Yesterday was a Wednesday, and Bow enjoyed his time with Lawrence. During my day off, I spend most of the day running errands, so it's not really the case that I do "my work" on my time away from Bow. Most of my writing, editing, publishing, advertising and other related tasks are done during the twelve hours a day when I am with Bow. But yesterday, before I got in the car and drove away to the post office, the bank and the grocery store, I looked outside and saw a beautiful landscape through the window of my front door.

It was bright out, but the sky threatened a storm with its dark clouds. Bow became agitated when I went outside to take the picture. Lawrence later reported to me that Bow seemed agitated to see me outside. He gestured to Lawrence that he wanted to say something, and Lawrence thought he would ask for a toy or a snack.  But Bow only spelled: "I want Mom."

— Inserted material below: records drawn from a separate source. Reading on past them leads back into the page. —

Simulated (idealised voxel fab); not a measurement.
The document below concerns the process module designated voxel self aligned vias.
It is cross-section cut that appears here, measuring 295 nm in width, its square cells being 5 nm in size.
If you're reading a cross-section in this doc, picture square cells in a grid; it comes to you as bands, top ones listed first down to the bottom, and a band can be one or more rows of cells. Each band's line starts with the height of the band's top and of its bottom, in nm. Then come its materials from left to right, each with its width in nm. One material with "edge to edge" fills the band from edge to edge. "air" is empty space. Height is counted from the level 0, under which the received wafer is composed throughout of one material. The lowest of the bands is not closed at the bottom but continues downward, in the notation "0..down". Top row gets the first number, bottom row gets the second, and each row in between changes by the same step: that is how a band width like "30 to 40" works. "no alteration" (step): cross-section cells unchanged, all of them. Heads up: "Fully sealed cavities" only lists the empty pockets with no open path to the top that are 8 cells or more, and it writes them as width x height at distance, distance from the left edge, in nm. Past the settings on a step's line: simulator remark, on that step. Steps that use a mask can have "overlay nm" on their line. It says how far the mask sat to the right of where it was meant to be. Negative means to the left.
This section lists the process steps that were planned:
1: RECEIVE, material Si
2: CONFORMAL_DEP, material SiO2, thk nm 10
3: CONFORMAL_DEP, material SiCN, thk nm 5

Lawrence told Bow that I was busy "working." But actually, I would not describe what I was doing as working. It was more like taking a break.

It wasn't until the afternoon, after I got back from running all my errands that Lawrence told me about this. I was touched that Bow had said he wanted me. "That's so sweet!"

"Have you been spending more time with him?" Lawrence asked, because it was unusual for Bow to ask for me during his playtime with Lawrence.

When Lawrence comes over, Bow has his undivided attention, whereas during the twelve hours each other day besides Wednesday that I spend with Bow, Bow does not have my undivided attention, because I do, in fact, work on other things in Bow's presence.In the Mommy War context, the distinction between undivided attention on a child for short periods and multitasking with your child all day long is known as quality versus quantity time. I used to weigh in on the quality time end of the spectrum, but more recently I have realized how important the time is we spend with our children when they are not the center of attention. (I wrote about this in "Our Mothers' Backs".)

"No," I said. "Not more time. The same amount of time. But this morning we argued. Maybe Bow was feeling bad about that."

As an adolescent, Bow sometimes needs time away from me. Sometimes he turns his back on me. Sometimes he asks me to leave. But like every other adolescent, Bow kind of wants his mom, even as he tries to push her away.

This morning we went out into the outer pen. Bow was nice, but eventually he turned his back on me, letting me know that my company was not required. But then when I went in, he seemed to regret it a little.

Growing up is hard to do!


  1. Bow is very thoughtful, and you are both lucky o have each other. I think the view outside your house would make a nice painting. I love the outline of those trees.

    1. Thanks, Julia. We are both very lucky, I think. The longer I live here the more I appreciate the view, which is like a painting in progress, always changing and never the same from moment to moment.